I have an array of up to 32 rows (often less) of uint32_t values that are essentially just bitmaps - so a total of 1024 bits maximum. The data in these <=32 uint32_ts changes frequently (multiple times/millisecond).
For a vectorized algorithm I'm running, I need to extract some of the data from these bitmaps and rearrange the bits into the format my algorithm expects. The positions of the data I need to extract is known at runtime and will not change during the run. I want to find a way - even if it's a bit computationally heavy, as long as it's not memory-heavy I can frontload it - to compute some mapping function that will enable me to quickly extract the data into the format my algorithm expects, so I can run it as frequently as possible to keep up with the data.
The mapping looks something like this, presented in uint8_t binary format below for simplicity.
Input data (nominally up to 32 uint32_ts, presented here as 3 uint8_ts):
abcd efgh
ijkl mnop
qrst uvwx
I want to extract some of these, and create something like the following output data:
00000adu
00000fgx
Here, I'm only extracting 6 of the 24 bits. As a note, the data I extract will always:
- Be an even number of bits - I need pairs, for instance "af" and "dg" and "ux" above.
- Each "pair" will always come from either the same row (uint32_t) or column (bit position within all 32 of the uint32_ts). I will never have some data come from the same row and other data come from the same column; it's one or the other for a given configuration.
- The algorithm expects to operate on a pair of output uint32_ts. In the case where I extract more than 64 bits - and so the result won't fit in 2 uint32_ts - I'll have to expand into a pair of arrays of uint32_ts.
Obviously there's the naive approach, but it doesn't operate very quickly - I'm hoping to run this as many times a second as possible.

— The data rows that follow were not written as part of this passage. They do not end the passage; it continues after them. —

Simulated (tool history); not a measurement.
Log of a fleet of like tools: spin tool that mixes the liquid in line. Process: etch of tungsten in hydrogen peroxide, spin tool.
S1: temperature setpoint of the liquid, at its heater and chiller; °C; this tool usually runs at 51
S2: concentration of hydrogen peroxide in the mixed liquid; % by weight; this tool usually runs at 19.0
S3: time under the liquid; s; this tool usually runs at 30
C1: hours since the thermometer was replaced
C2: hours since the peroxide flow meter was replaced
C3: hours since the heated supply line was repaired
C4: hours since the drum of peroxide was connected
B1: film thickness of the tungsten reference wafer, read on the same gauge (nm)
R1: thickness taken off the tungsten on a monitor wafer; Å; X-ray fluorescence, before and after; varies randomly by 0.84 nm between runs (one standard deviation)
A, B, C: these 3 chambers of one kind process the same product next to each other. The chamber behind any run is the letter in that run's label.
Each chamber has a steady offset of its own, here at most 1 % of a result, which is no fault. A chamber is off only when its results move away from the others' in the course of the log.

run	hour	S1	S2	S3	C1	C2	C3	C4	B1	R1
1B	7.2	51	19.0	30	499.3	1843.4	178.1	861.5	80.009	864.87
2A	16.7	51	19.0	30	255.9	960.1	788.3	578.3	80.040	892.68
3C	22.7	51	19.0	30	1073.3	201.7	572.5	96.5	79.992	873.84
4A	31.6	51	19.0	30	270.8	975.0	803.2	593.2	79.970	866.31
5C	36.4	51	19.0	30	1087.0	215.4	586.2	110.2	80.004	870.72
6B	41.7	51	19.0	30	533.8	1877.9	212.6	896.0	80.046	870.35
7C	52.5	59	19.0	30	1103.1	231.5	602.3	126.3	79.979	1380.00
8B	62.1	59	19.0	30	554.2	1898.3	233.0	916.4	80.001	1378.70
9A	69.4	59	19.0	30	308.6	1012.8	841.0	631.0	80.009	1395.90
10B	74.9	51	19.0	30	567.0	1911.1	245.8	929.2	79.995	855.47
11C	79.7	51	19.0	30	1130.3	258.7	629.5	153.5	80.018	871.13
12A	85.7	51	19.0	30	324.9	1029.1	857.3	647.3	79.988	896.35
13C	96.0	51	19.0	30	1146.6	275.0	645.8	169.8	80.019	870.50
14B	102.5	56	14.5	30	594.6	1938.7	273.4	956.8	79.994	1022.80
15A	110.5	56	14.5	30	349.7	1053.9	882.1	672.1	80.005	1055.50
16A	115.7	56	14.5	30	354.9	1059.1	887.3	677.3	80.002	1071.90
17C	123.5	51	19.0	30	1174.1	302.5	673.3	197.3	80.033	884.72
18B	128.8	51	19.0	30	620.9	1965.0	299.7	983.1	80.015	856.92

#define EXTRACT_PAIRS_COUNT 3
const uint8_t colExtractLeft[EXTRACT_PAIRS_COUNT] = {7, 4, 3}
const uint8_t colExtractRight[EXTRACT_PAIRS_COUNT] = {2, 1, 0}
const uint8_t rowExtract[EXTRACT_PAIRS_COUNT] = {0, 0, 2}
uint8_t input[3] = {abcdefgh, ijklmnop, qrstuvwx};
while (inputChanges) {
uint8_t outputLeft = 0;
uint8_t outputRight = 0;
for (size_t i=0; i<EXTRACT_PAIRS_COUNT; i++) {
outputLeft |= ((input[rowExtract[i]] >> colExtractLeft[i]) & 0x1) << i;
outputRight |= ((input[rowExtract[i]] >> colExtractRight[i]) & 0x1) << i;
}
runAlgorithm(outputLeft, outputRight);
}
(Note that the #defines and const variables at the top of that example are just for demonstration/clarity, in reality they're calculated at runtime)
How can I efficnetly map bits into this format?